I suppose one reason why I don't automatically hate RRs is because I've been raised by a mother who has sent them out for as long as I can remember; one possible consequence of this is, as with so much else in life, that I consider the sending of RRs to be normal and acceptable when others wouldn't because it's been modelled to me at home. But then again, casting my mind back over the past few annual RRs that Mother Muir has sent out as accompaniments to Christmas cards, I have to say she has never bragged about the 'achievements' of any of her three children (the most she would ever concede to my teachers at Parents' Evening about my involvement in extra-curricular music was that it 'kept me off the streets'), doesn't insert copious holiday snaps in between paragraphs (one of each family member is more than enough), keeps it brief (one side of A5, with generous margins and plenty of room for a personal PS at the bottom), refrains from littering her RRs with randomness or unnecessary references, and always scrupulously proof-reads. And here's the thing, as Rev Hugo Charteris is fond of saying: she is a good correspondent all year round, and doesn't simply save up loads of news between January and December and then unleash it on her unsuspecting circle of family and friends. The vast majority of people who receive Mother Muir's yearly offering are also phoned and written to on a fairly regular basis. However, she's acquired quite a few friends over the years, and it would be impossible for her to write personally and in any detail to all of them during the festive season, given the many other pressures on her time. And this, thinking back to Ben's comment earlier, seems to be at the very root of the problem that a lot of Simon Hoggart's contributors have with RRs - they rant about the fact that the senders have not made the effort to see or contact them personally at any point over the last two decades, yet still consider it acceptable to force a detailed description of their comings and goings on all and sundry every December. And I think this is the only valid reason for objecting to RRs as a method of communication, but a good one nonetheless.

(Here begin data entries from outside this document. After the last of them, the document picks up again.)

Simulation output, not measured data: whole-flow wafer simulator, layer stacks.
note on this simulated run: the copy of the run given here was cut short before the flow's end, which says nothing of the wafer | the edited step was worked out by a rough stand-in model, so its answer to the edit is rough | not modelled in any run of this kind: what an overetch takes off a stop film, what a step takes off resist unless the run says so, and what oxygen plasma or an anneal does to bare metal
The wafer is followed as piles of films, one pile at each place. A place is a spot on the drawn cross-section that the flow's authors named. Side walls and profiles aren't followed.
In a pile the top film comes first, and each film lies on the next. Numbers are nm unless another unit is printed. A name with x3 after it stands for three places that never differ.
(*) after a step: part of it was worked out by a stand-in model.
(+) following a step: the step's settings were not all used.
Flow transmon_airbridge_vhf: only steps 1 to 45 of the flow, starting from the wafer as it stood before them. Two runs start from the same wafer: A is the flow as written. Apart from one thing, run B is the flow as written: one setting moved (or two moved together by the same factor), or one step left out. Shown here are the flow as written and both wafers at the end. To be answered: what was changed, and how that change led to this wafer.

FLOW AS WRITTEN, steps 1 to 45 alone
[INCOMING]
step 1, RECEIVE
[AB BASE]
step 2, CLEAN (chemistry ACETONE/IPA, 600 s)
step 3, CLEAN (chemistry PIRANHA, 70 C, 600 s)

Yes, it can be quite annoying to receive a printed sheet of news from someone you barely know and which refers in detail to people you have never met. It's a bit like logging on to Facebook and scanning down your homepage to find little else but videos and photos posted by distant acquaintances (who added you as a friend but who never actually contact you), when what you really want is a lovely long message or wall post from a friend with whom you are in regular touch. After all, contact with people should partly be about sharing your own news with others, but if the recipient doesn't feel at least a small glow of warmth upon reading a piece of mail because he or she has been personally remembered by the sender, it's a bit of a waste of the printer cartridge, is it not?

Christmas, irrespective of your religious beliefs or lack thereof, is a really good time to remind family and friends that you are thinking of them, hence the popularity of the Round Robin at this point in the year. But it shouldn't be the only time. I think those who keep in touch with their loved ones consistently and personally the rest of the time should be forgiven the yearly 'Christmas Letter' - if they're making the effort to maintain a relationship with you between January and November, let them send their communal greetings as the year draws to a close and don't complain about it. This is, after all, a frantically busy time of year for most people and trying to write the same length of letter individually to everyone on your Christmas card list would pose a challenge to the most faithful of correspondents. Having said that, there's always time to keep in some sort of proper personal contact with one's nearest and dearest, whether that's by email, phone, card, Facebook, text or - deepest bliss - a proper letter. It would be easy to proclaim that those who can't be bothered with that but can somehow find the time to put together a detailed summary of the year's successes to be sent impersonally to three hundred of their 'friends' should expect their Round Robin to be folded into a paper aeroplane and sent sailing into the recycling bin, but on the other hand the people who send them must surely be delighted to receive them from others. So I suppose the best conclusion to draw is this: a RR once a year is much better than no communication at all, and it shows you haven't been forgotten by the person who sent it. But if receiving them irritates you, either say so and save a tree in the process, or try to build up what you consider to be the right sort of contact with the RR senders - make it a New Year's Resolution to be a better correspondent yourself, and maybe the idea will catch on. If all else fails, Simon Hoggart would probably be pleased to hear from you as he prepares for Volume 3!